A Church of Passion and Hope by Gill Goulding
Bloomsbury, £24.99
Gill Goulding rightly identifies The Spiritual Exercises of Ignatius Loyola as one of the most “dynamic, determinative and durable” texts in the Christian tradition. She notes, however, that one short section – the “rules of thinking, judging and feeling with the Church” – has been “consistently overlooked”. This, writes Goulding, is particularly regrettable at present since Loyola’s musings could be very helpful in (often overheated) contemporary debates about ecclesiology.
For Loyola, the Church was “the visible embodiment of Christ himself” and Loyola’s phrase sentire cum ecclesia was about engagement “at a more profound level than mere intellectual adherence to its doctrines”. It was also a work of the emotions and the spirit. Duty and obedience were not alien to this scheme. On the contrary, “effective collaborative communion with the hierarchy”, to use Goulding’s phrase, was crucial. Order and structure in no way jarred with a sense that every baptised Christian was an equal member of the Church. Small wonder that Loyola placed service to the papacy at the centre of the Jesuits’ mission.

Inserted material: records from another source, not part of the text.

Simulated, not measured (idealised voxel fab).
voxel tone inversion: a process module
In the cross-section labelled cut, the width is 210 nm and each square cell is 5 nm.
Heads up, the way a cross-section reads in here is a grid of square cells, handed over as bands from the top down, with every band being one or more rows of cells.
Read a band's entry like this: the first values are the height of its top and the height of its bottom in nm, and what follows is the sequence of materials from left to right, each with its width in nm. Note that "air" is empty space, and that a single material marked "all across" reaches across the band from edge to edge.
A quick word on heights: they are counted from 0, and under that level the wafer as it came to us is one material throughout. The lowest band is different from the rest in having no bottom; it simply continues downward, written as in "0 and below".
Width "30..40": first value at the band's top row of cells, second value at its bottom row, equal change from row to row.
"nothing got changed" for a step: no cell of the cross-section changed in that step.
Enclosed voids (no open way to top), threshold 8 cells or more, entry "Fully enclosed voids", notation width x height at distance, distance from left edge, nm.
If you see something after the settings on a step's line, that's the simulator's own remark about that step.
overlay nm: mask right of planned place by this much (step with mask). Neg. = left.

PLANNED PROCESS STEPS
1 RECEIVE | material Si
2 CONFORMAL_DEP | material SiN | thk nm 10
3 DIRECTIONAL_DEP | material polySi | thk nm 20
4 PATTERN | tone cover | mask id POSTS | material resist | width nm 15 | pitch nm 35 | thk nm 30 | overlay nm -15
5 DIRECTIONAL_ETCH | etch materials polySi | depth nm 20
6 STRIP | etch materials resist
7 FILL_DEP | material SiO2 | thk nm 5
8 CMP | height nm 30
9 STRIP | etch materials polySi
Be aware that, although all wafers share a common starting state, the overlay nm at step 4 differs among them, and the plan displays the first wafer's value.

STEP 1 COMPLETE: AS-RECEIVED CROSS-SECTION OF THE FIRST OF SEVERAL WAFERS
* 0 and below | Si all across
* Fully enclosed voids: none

Loyola, writes Goulding, “was not a systematic theologian, neither did he make any original theological contribution”, but his ecclesiological vision proved to be influential both inside and beyond his order. Goulding traces its legacy in the deeds and writings of Pierre Favre and Mary Ward, then homes in on two major 20th-century figures: Cardinal Avery Dulles and Henri du Lubac who, we are told, took up the Ignatian baton in his determination to see God in all things and his quest to correct the distortions and misinterpretations of Vatican II. Finally, “clear resonances with the ecclesial disposition of Ignatius” are identified in the thought of the last three popes.
Disputes about the “nature and authority of the Church” show few signs of disappearing and Goulding prescribes a little Ignatian straight talking. In his rules he could be uncompromising: “We ought to keep our minds disposed and ready to be obedient in everything to the true Spouse of Christ our Lord, which is our holy Mother the hierarchical Church.”